Spain's new parliament met for its opening session Tuesday, with the far-right Vox as the third-largest party following a divisive election that failed to resolve years of political deadlock.

Just over three weeks after the vote, lawmakers were on Tuesday taking the oath of office, although there was little indication of when a government would be formed.

The legislature has been gridlocked since an inconclusive April election which the Socialists won but without a majority -- in an outcome repeated on November 10, leaving Pedro Sanchez a winner but weakened.

And this time round, Vox -- which only a year ago was just a marginal player -- more than doubled its showing, snaring 52 mandates and becoming the third-largest faction within the 350-seat parliament.

Days after the election, Sanchez and the radical leftwing Podemos agreed in principle to form a coalition government.

But such a government would only have 155 seats, leaving it dependent on support from other factions for the 176 mandates to pass an investiture vote.

Last month, Sanchez's negotiating team began talks with the Republican Left of Catalonia (ERC), a Catalan separatist party which won 13 seats in November's election.

But so far it has refused to offer its backing, demanding in exchange talks on the Catalan crisis which would likely include its call for a referendum on self-determination -- an idea Madrid has rejected out of hand.

- 'Unstable govt' in the making -

ERC is headed by Oriol Junqueras, one of nine Catalan leaders handed heavy jail terms in October over a failed 2017 independence bid in a move which sparked a wave of mass protests, some of which turned violent.

ERC and the Socialists are due to meet again on Tuesday, with Eurasia analyst Federico Santi saying a deal between them "remains likely" although the talks "will probably drag on for several weeks".

Even so, the outcome would be a government which would be "inherently unstable and ... unlikely to last for a full term", he said.

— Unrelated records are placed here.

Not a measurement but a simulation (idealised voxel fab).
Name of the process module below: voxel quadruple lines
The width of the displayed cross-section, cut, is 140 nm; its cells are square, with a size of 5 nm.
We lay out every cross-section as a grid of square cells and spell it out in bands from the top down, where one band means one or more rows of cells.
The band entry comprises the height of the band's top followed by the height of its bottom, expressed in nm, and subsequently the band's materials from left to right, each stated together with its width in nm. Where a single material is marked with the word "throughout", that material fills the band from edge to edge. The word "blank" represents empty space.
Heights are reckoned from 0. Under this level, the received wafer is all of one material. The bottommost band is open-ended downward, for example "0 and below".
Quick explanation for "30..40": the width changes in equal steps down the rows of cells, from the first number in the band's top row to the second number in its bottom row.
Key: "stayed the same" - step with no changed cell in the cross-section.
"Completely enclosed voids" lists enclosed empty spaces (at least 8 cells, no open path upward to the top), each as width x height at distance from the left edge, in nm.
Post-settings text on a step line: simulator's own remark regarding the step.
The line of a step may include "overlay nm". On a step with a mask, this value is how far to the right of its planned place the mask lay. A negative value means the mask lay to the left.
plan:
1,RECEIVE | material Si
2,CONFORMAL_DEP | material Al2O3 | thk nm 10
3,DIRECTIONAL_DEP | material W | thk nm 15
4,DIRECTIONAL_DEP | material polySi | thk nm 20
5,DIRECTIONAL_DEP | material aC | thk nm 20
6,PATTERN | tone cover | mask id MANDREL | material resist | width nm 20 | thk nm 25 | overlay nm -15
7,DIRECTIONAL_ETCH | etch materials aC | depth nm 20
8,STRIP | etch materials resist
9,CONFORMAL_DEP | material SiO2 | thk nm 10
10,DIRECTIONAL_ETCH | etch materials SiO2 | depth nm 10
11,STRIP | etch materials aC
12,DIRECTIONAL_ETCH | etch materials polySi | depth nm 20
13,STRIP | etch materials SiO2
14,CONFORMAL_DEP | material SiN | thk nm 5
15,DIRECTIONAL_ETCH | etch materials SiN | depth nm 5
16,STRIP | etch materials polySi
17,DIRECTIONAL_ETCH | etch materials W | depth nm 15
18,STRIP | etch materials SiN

But opposition to the proposed coalition, notably from business leaders over a government including Podemos with support from the separatists, has sparked growing calls for Sanchez to talk with the rightwing opposition People's Party (PP).

During Tuesday's session, MPs reelected Socialist Meritxell Batet as parliamentary speaker, while Pilar Llop, a judge specialising in gender violence who has ties to the Socialists, was chosen as president of the Senate.